Syria troops have captured the village of Qara in the mountainous Qalamoun region along a key supply route between Damascus and Homs.

The capture of the strategic area on Tuesday comes days after pro-Assad forces launched an offensive against the town near the Lebanese border.

"After three days of fighting, the Syrian army has taken full control of Qara," a Syrian military source told AFP news agency, adding that a "large number" of rebel fighters were killed.

State media SANA also quoted a military source as saying that the army "eliminated terrorists" last gatherings and destroyed their weapons".

There was no immediate comment from rebels, who use the region around Qara to cross over from Lebanon. But regional news channel Al Mayadeen broadcast images of a reporter walking with Syrian soldiers through Qara's empty streets.

The Syrian Observatory for Human Rights, a Britain-based monitoring group, said that the al-Nusra Front, a rebel group, had announced its withdrawal from Qara and "promised to be back soon".

The fighting in Qara, which is about 100km north of the capital, forced at least 1,700 families across the border into Lebanon, which is already hosting more than 800,000 Syrian refugees and has suffered from rising unrest linked to the Syrian conflict next door.
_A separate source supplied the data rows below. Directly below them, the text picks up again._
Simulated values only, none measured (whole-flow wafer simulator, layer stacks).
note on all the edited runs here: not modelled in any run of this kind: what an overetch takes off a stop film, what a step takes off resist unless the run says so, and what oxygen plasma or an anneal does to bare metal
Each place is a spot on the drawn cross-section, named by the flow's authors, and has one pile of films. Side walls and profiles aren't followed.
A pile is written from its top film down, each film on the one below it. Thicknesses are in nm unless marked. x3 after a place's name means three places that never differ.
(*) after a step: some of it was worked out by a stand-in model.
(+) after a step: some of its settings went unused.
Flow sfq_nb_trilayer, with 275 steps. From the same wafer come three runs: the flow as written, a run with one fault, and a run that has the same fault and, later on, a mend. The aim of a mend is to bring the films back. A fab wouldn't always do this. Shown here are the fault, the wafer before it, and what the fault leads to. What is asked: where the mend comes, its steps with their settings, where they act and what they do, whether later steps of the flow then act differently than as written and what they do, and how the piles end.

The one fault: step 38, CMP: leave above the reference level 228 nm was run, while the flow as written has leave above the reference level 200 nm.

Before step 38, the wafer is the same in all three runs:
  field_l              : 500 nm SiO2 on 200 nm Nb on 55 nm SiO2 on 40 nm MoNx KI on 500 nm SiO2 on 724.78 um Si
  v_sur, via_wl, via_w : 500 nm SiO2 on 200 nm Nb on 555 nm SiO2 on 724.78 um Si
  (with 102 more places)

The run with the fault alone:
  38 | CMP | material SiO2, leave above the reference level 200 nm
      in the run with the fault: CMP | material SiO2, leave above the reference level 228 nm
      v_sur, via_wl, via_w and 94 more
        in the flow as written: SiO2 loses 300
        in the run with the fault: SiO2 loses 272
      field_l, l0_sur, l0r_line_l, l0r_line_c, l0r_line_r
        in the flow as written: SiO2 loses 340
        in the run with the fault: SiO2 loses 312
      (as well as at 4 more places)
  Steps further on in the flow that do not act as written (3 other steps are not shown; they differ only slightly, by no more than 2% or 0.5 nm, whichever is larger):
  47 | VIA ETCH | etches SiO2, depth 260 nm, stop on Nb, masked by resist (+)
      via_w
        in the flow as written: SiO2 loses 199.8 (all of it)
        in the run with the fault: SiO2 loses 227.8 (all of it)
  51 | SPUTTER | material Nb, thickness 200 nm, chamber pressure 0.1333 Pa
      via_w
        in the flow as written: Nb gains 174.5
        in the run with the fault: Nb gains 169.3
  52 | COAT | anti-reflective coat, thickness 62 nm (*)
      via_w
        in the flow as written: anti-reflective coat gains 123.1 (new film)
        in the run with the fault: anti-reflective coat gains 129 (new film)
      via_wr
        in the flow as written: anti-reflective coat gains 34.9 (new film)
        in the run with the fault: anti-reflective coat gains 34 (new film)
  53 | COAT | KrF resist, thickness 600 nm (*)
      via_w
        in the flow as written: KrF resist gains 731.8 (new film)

The UN refugee agency UNHCR estimates at least 6,000 people have fled to the Lebanese town of Arsal, near the border, since last Friday.

"Refugees have told us that they spent days living in underground shelters before deciding to flee," said Adrian Edwards, a spokesman for the UN refugee agency.

The Syrian civil war has claimed an estimated 120,000 lives and generated the biggest refugee crisis in two decades, raising fears that the conflict could spill over into volatile neighbouring states like Lebanon and Iraq.